Never heard of it? It’s a naturally gluten free chick pea pancake from France. It can be sliced up and eaten alone, or topped like a pizza. As soon as I found out that it can be made with as few as five ingredients, I knew it was in my future.
It’s usually made in a cast iron skillet, but I didn’t yet have one, so the first stop in this recipe was actually Bed Bath and Beyond. Needless to say, I’m glad I find Emeril endearing instead of annoying because he was (surprisingly) the only one hocking a cast iron skillet at BBB. I can be pretty particular about my celebrity chefs, and let’s just say there are a few that may have forced me to leave the store skillet-less…
The recipe I used was similar to the one found here, but I used 3/4 teaspoon of cumin and only one tablespoon of olive oil. Simply mix the chickpea flour, water, olive oil, salt and cumin together and let it sit at room temperature for at least an hour or two so the mixture can thicken up.
Yep, the stove top. Unfortunately, as you can see, it didn’t work out so well. I don’t know what I did wrong, but it completely stuck to the pan. I had lots of socca mix left though, so another round went into the oven.

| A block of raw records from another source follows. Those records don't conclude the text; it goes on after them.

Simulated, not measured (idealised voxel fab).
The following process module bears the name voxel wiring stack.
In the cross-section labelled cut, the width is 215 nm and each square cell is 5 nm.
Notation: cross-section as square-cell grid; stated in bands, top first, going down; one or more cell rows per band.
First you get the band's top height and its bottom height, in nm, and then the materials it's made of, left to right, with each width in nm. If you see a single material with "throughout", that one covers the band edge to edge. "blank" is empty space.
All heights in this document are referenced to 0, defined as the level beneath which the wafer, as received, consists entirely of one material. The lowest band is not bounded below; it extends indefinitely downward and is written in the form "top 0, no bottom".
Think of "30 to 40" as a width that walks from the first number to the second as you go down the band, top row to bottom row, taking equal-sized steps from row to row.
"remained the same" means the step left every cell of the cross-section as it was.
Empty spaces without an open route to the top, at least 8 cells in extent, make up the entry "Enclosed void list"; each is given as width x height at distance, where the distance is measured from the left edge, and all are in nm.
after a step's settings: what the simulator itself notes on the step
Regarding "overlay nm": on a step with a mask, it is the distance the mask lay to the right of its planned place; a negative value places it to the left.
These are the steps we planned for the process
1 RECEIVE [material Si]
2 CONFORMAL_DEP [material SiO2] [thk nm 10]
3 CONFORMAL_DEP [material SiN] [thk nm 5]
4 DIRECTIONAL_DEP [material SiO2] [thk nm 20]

I pre-heated the oven to 450 degrees and put the skillet in the oven for the last 10 minutes so it was able to heat up. Once the oven and skillet were ready, I poured about half a cup of batter (maybe a little more) into the pan. A good tip is to pour the batter into the center of the pan and let it spread out to the sides, making sure to court the whole pan.
I let it bake for about 5-10 minutes, and then broiled it for about 2-4 until the top of the pancake became golden brown.
I was super proud right here – I successfully broiled something!! Then I just slid it onto a cutting board and sliced up.
As you can see, it’s a little thin so I’ll use more batter next time. It was still really good though, and I ate it plain. I’m glad I used more cumin because it gave the pancake a lot of flavor.
I want to try the recipe again using other spices and also try making a sweet socca. I think I’ll use coconut oil, vanilla and cinnamon – how can that go wrong?
1 cup chick pea flour
1 1/4 cups water
1 tablespoon olive oil
1/2 teaspoon salt
3/4 teaspoon cumin
Mix all ingredients together and let sit for 1-2 hours at room temperature. Pre-heat oven to 450 degrees and put the skillet in the oven for the last 10 minutes to warm up. Pour approximately a half a cup of batter into the pan and bake for about 15 minutes, broiling for the last few so the top turns a golden brown.